Dylan Raiola met the Oregon media for the first time on Tuesday, and the quarterback used his first public comments as a Duck to look back on Nebraska, where he spent two seasons before transferring in the 2026 offseason.
Raiola said he was grateful for his time with the Cornhuskers, pointing to the coaches, people and fans he encountered there, but he also acknowledged there were moments when he could have done more to help his team win. He said he plans to carry those lessons forward in Eugene.
That history matters because Raiola’s Nebraska career was productive but uneven. He finished with a 69.1 percent passing game accuracy and a 13-9 record in his starts, and his 2025 season ended prematurely after he broke his right fibula. The injury cut short the year before he ever had a chance to show what a full season might have looked like.
Now the challenge is different. Raiola is entering an Oregon quarterback room that already has Dante Moore, the Ducks’ 2025 starter, after Moore said shortly after Raiola’s commitment that he would return for another year. Raiola said he is excited to learn from Moore and would do his best to be the best teammate he can be, while also offering ideas to help anyone in the room.

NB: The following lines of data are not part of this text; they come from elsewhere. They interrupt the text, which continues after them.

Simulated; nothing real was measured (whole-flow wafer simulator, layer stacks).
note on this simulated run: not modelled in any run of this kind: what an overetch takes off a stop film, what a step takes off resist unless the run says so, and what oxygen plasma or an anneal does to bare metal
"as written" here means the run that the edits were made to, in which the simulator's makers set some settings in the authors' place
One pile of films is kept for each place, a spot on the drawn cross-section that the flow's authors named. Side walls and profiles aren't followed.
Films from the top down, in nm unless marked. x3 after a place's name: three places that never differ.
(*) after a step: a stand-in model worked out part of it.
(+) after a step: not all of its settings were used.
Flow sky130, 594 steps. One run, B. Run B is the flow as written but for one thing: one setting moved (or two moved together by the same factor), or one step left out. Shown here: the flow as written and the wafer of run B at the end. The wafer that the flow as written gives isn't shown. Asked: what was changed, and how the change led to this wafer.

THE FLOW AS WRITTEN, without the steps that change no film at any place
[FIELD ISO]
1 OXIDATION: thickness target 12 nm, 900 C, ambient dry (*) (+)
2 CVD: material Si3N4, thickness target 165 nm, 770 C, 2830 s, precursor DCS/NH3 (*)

That approach tracks with how Oregon coach Dan Lanning has described Raiola’s mentality, as one centered on development and helping the team rather than chasing headlines. Raiola had also drawn comparisons to Kansas City Chiefs quarterback Patrick Mahomes while at Nebraska, a reminder of how much attention followed him before he ever took a snap for Oregon.
For Oregon, the next step is clear: Raiola must turn a transfer and a rehab year into a clean reset. Tuesday was only the first public look at that process, but he made plain that his goal is to use what happened at Nebraska to push himself, and the Ducks, forward.